[quote]ZEB wrote:
I think that gay and straight alike one tends to graviate to what is desirous sooner rather than later.
[/quote]
Meaning what?
Religion and culture help define “what is desirous”. Sometimes they conflict with “what is desirous”. What people want and need doesn’t always align with their religious beliefs or cultural values.
Look, I’m going to make one final attempt with you on this. I’ll ask you to just sit there and listen. Don’t reach for the keyboard, don’t stretch for your statistics, just listen.
I’ve known that I was attracted to guys since puberty. I was never attracted to girls. When I walked into a room, my attention was naturally drawn to the guys, not to the girls. I never chose this, it was simply the way things were.
The only time I ever kissed a girl in high school/college was once, on stage, as the lead in South Pacific. I had a “girlfriend” all through high school that I went to the dances with, etc. but we were just friends. She was a pretty girl, but there was zero physical chemistry between us. We only held hands one time, and I didn’t enjoy it.

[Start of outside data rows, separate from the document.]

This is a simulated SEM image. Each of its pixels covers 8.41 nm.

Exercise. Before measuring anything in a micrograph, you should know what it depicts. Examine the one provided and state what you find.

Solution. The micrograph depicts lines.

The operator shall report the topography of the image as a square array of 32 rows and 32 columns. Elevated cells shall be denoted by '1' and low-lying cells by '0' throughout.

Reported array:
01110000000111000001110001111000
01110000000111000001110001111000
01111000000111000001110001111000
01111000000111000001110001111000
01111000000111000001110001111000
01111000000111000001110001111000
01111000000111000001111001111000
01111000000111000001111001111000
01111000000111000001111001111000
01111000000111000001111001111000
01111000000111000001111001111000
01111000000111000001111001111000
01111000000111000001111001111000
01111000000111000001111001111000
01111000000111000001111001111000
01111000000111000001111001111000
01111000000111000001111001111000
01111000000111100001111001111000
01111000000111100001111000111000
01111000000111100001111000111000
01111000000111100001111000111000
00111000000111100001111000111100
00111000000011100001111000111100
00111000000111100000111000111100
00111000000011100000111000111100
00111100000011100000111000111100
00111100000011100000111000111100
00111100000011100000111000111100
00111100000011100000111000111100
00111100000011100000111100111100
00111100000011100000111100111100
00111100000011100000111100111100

All of this time, I was a devout believer in my religion (LDS/Mormon). I went on a 2 year full time mission to Australia. I held several positions of significant leadership responsibility. I dedicated literally thousands of hours, and gave tens of thousands of dollars to my church. I deeply believed that I belonged to “Christ’s true church”, and was 100% committed to living according to that belief.
As a teen, I learned that my church considered homosexuality to be an abomination. I considered my natural attraction to guys my “cross to bear” in life. I believed that the only way to live with God again was to marry a woman and have children. I made up my mind that I would do everything possible to align my life with what my church told me was the path of happiness.
I went to a psychologist as a college student to help me learn to change my natural orientation, or if not that, at least to repress it. In the ensuing years, I valiantly fought every thought that came my way when I saw a cute guy. In the process, I became withdrawn and had significant anxiety issues. The natural joy and passion I had for life in high school was slowly eroded away.
In my late 20s, I dutifully looked for a woman to marry. When I found a woman that turned out to be a good friend, someone that I truly cared about as a person, we discussed the possibility of marriage. I felt she had the right to know everything, so I shared my past with her, but also told her that I deeply believed the LDS church was true and was committed to living according to its principles, despite my sexual orientation. After thinking about it, she decided that she was ok with that and we decided to get married.
Fast forward 9 years. There was little emotional intimacy and no romance, but we were able to at least have sex as a married couple. I genuinely cared about her as a friend and human being. All 9 years that we were married, I stayed faithful to my marriage covenants and did not cheat on her. The attraction that I had for guys never subsided or went away. If anything, it was like a pressure cooker that continued to build steam over time. As a result of the constant denial of my sexual orientation, I found myself falling in a downward emotional spiral, despite my best attempts to make our marriage work.
I did extensive research on the LDS church, and found that it was not what I had always believed it to be. I learned that Joseph Smith was a fraud. I realized that I was tragically mistaken all those years, despite my deep conviction that God had spoken to my heart and confirmed through the Holy Ghost that the church was true. This realization led to a broader spiritual search, where I sincerely evaluated every principle and value that I had held to that point, including the idea that homosexuality would send me to hell.
I learned that homosexuality was not going to send me to hell. In fact, I had been in hell all that time, due to constantly fighting and denying who I was.
Still, I was open to the idea of staying married. I didn’t want my wife or two children to be hurt. Consistent with our open communication throughout our marriage, I shared all of this with my wife and we spent a year going to counseling, educating ourselves on homosexuality, and weighing our options. In the end, we both decided that divorce was the right answer for us.
I continue to be on good terms with my ex-wife, and have stayed close to my children. I am living with integrity, and am at peace and happy in my life. I have found a partner that I love on all levels, and hope my ex-wife is able to do the same.
This is personal information, but I’m sharing it with you in the hope that it will help you understand the reality of what it is like being gay, and having religious beliefs that contradict your natural orientation.
I’m not looking for your approval or judgment. I just want to dig past the stereotypes for once, and show you something real.